HARMONY OF RELIGIONS

In his adolescent years, he was fortunate to learn about other religions through the discussions that were held in his home. This provided an early grounding in Islam, Jainism, Vaishnavite Hinduism, and Zoroastrianism. This knowledge of different religions made me realize as he says that "all the great religions of the world inculcate the equality and brotherhood of mankind and the virtue of toleration."

When he was16, after an early grounding in Hinduism and its sister religions, Gandhi noted that "one thing took deep root in me - the conviction that morality is the basis of things, and that truth is the substance of all morality. Truth became my sole objective. It began to grow in magnitude every day, and my definition of it also has been ever widening."

Other reading seemed to have played a major role as well. A particular verse by the Indian poet Shamal Bhatt "gripped (his) mind and heart." He says, "Its precept - return good for evil - became my guiding principle." An English translation is as follows:

For a bowl of water give a goodly meal;
For a kindly greeting bow thou down with zeal;
For a simple penny pay thou with gold;
If thy life be rescued, life do not withhold.
Thus the words and actions of the wise regard;
Every little service tenfold they reward.
But the truly noble know all men as one,
And return with gladness good for evil done.
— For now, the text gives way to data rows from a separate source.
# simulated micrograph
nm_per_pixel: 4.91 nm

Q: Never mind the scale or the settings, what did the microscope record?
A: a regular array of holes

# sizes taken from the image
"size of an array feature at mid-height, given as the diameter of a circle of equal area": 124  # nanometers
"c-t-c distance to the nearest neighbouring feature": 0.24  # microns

During his stay in England between the years 1887-91 where he was studying law, 18-year old Gandhi was prompted to study of the scriptures of Hinduism, Christianity, Islam and Buddhism. Gandhi remembered this period when his "young mind tried to unify the teaching of the Gita, The Light of Asia, Prophet Mohammed, and the Sermon on the Mount. That renunciation was the highest form of religion appealed to me greatly." This period was especially self-defining because he synthesized various teachings into a code of ethics that he later lived and worked by, not just in spirituality but also in the socio-political context.

It also helped Gandhi espouse a position that "Mankind is one.... Religions are different roads converging to the same point. What does it matter that we take different roads so long as we reach the same goal?" Gandhi strived for a national unity, religious harmony with profound faith that "all men are brothers." Nazareth observes that, "Gandhi commenced every public meeting (during the independence struggle) with readings from various sacred texts and often declared he as much a Moslem, Christian, Sikh, Buddhist, Jain, and Parsee as he was a Hindu. The noted American biographer Louis Fischer writes, "Mahatma Gandhi, a supremely devoted Hindu was incapable of discriminating against anyone on account of religion, race, cast, color or anything."

Gandhi himself states his position clearly and passionately,

"All my actions have their rise in my alienable love of mankind. I have known no distinction between relatives and strangers, countrymen and foreigners, white and coloured, Hindus and Indians of other faiths whether Muslims, Parsees, Christians or Jews...All men are brothers and no human being should be stranger to another. The welfare of all...should be our aim."